Scanned pages from books

Researchers, students, and writers often need to quote from a printed book. Snap a photo of the page, run it through the OCR, and you get the full text without retyping. The Preserve line breaks option keeps the page layout intact.

Receipts and invoices

Photograph a receipt and pull out the text for an expense report or bookkeeping. JSON output gives you per-word confidence so you can flag any numbers the OCR was not sure about for double-checking.

Translating signs in photos

Travel photo with a sign in a language you do not read. Pick that language from the dropdown, extract the text, then paste into Google Translate or DeepL. Works for Arabic, Chinese, Japanese, Korean, Hindi, and any other language in the list.

Frequently asked questions

Optical character recognition (OCR) scans the pixels of an image, finds letter shapes, and converts them back into editable text. This tool uses Tesseract, the same engine Google uses, running in WebAssembly inside your browser. Drop an image in, pick a language, and the extracted text appears in seconds.

Yes. No paid tier, no daily upload limit, no file size cap, no batch limit. The whole tool runs in your browser, so we do not pay for server time and you do not need to either. No signup, no credit card, no email harvesting.

Over 100 languages including English, Spanish, French, German, Chinese, Japanese, Korean, Arabic, Hindi, Russian, and most European, Asian, and Middle Eastern languages. The first time you pick a non-English language, the engine downloads its language data (about 5 to 15 MB) and caches it for next time, so subsequent runs are fast.

Yes, for printed-style handwriting like block letters or clean cursive on a plain background. Messy cursive on lined paper is hit or miss. For typed text in screenshots, scanned books, or documents, accuracy is typically 95 percent or better.

No. The OCR engine runs entirely in your browser using WebAssembly. Your images are read into memory, processed locally, and then text is returned. Nothing is sent to a server, and we have no way to see what you converted. Safer than emailing scanned documents.

JPG, JPEG, PNG, WebP, BMP, GIF, and TIFF. If your browser can display the image, the OCR engine can read it. For HEIC files from iPhones, convert to JPG first with the HEIC to JPG tool, then run the JPG through this one.

Yes. Both work well. Sharp, high-contrast screenshots give the best results. For photos of books, hold the camera flat over the page so the lines are straight and the page is evenly lit. Crooked photos and shadow gradients lower accuracy. If a photo comes out fuzzy, sharpen it in your phone gallery before running OCR.
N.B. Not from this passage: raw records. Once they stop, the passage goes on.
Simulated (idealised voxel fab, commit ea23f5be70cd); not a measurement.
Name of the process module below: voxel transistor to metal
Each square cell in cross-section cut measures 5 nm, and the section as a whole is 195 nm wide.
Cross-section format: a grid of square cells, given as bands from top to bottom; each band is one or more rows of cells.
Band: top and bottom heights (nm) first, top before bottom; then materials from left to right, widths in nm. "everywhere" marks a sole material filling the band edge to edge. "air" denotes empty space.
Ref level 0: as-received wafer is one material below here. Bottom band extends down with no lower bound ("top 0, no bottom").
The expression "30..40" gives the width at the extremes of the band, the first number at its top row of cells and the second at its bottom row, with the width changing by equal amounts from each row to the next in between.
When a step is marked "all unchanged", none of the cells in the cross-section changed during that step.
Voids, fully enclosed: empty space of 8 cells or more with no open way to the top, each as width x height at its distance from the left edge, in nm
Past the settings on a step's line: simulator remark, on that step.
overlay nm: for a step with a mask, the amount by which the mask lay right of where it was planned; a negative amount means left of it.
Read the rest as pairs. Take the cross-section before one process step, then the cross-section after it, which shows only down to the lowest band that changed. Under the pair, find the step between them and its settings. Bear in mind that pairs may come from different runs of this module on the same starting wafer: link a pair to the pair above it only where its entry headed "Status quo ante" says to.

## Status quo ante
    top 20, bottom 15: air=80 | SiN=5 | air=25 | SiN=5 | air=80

Each result card has a Copy button to send text to your clipboard and a Download button to save as TXT or Markdown. For multiple images, click Download All to get every text file in a single ZIP archive. JSON output includes confidence scores so you can spot uncertain text.

The image to text converter that beats the paywalled ones

OCR has been around for fifty years and the math is no longer a moat. Tesseract is open source, runs on every modern browser through WebAssembly, and reads over 100 languages with the same accuracy as the paid options. So why does every "free image to text converter" online cap you at a handful of images a day, ask for an upgrade to batch process more than one file, and force you to upload your scans to a server you have never heard of? Because they make money on the upgrade prompt. This tool does not.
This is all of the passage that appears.